Veerle Fraeters 0102
(continued)One person who played a key role in getting the early beguine movement accepted in the Low Countries was Jacques de Vitry. He was a canon who had heard of the fame of a certain Marie d’Oignie, a woman from the region of Liège, who was famed as a spiritual leader and who lived there as a recluse. She did not live in total seclusion, but rather confined herself to a kind of chapel next to a church, where she could be found and visited by members of the community, who would ask her for spiritual advice. Jacques de Vitry wrote about the life of Marie d’Oignie and other religious women in the region of Liège.

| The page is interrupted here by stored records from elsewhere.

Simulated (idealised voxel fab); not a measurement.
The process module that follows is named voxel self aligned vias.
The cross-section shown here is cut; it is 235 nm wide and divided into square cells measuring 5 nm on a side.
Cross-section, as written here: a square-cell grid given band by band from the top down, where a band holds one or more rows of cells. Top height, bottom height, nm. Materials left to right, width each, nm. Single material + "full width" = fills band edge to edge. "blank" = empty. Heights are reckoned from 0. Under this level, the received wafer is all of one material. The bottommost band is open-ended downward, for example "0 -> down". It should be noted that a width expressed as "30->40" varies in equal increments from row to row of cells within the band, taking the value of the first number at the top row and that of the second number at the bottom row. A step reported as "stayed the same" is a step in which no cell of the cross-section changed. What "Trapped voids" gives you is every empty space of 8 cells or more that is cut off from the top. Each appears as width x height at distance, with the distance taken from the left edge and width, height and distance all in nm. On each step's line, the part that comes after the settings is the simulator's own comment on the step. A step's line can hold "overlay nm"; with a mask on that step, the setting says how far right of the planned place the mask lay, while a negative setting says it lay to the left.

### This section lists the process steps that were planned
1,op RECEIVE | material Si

His description was really very positive. He allowed himself to be spiritually guided by her: she became his spiritual advisor. This is actually the first time in the religious history of the Middle Ages that we see a relationship between men and women like this. It is very interesting to see a canon so explicitly accepting a woman as his spiritual guide. He went on to report this to the Pope, which led to the acceptance of the early beguine movement in the Low Countries, or rather the way of life of these mulieres religiosae. Almost a century later, however the beguine and begard movement was condemned by another pope, Pope John XXII. The movement in the Low Countries had already been endorsed a century earlier, which is why the beguinages are such a typical phenomenon in the Low Countries.